More than a third of funerals in the UK aren’t followed by a wake
Funeral plan expert, Perfect Choice, recently conducted a survey in the UK, polling 1,578 residents who were all over the age of 18 to discover whether the funerals that were being organised included a wake following the service. We initially asked participants if they or an immediate family member had organised a funeral within the last 5 years.
48% said no; we then asked the remaining 52% whether they had held a wake after the service. A wake is usually a gathering held by the family or close friends of the deceased where attendees of the funeral gather to celebrate the memory of their loved one, usually there is food and drink provided too.
63% of the respondents said they had held a wake, with the majority of them saying that the wake had been held at their home or in a hired venue. We than asked the remaining 37% why they had not held a wake after the funeral. (Respondents could pick all applicable answers).
The majority of respondents (63%) said it was because it had been a small funeral with only a few attendees. The next most popular response was that it was not part of the deceased’s requests (54%). We then discovered that 43% of respondents said they could not afford it. We found this especially worrying as there is a big debate at the moment surrounding funeral poverty and the problems that families face when having to organise a funeral, and often later finding themselves in debt.

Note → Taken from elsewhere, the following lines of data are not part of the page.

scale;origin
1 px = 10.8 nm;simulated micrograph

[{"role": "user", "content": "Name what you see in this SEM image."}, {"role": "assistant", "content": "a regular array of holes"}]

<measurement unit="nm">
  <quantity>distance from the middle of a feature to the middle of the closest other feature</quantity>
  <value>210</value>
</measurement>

The other responses were that they thought it would be too upsetting for the guests (29%) or that there was simply not enough time to organise one (20%).
So we could greater understand the issue with affordable wakes for funerals, we asked those who had said they couldn’t afford it whether they had pursued alternative avenues after the funeral. The majority said they had visited a local pub or bar to raise a glass in memory with their close friends and family. 19% said that the funeral was the end of the day and all family and friends went home to their homes, and the other 10% said that they had done something else to mark the occasion.
Unfortunately, mourning friends and family can be a potentially expensive experience which is why it’s a good idea to plan ahead. A wake can be the less formal outlet for us to mourn in a reflective, yet positive way, so it is important that, where applicable, this tradition is maintained.
We are glad to see that many of those who are unable to provide something pre-arranged are still finding a means of acknowledging their nearest and dearest by raising a glass.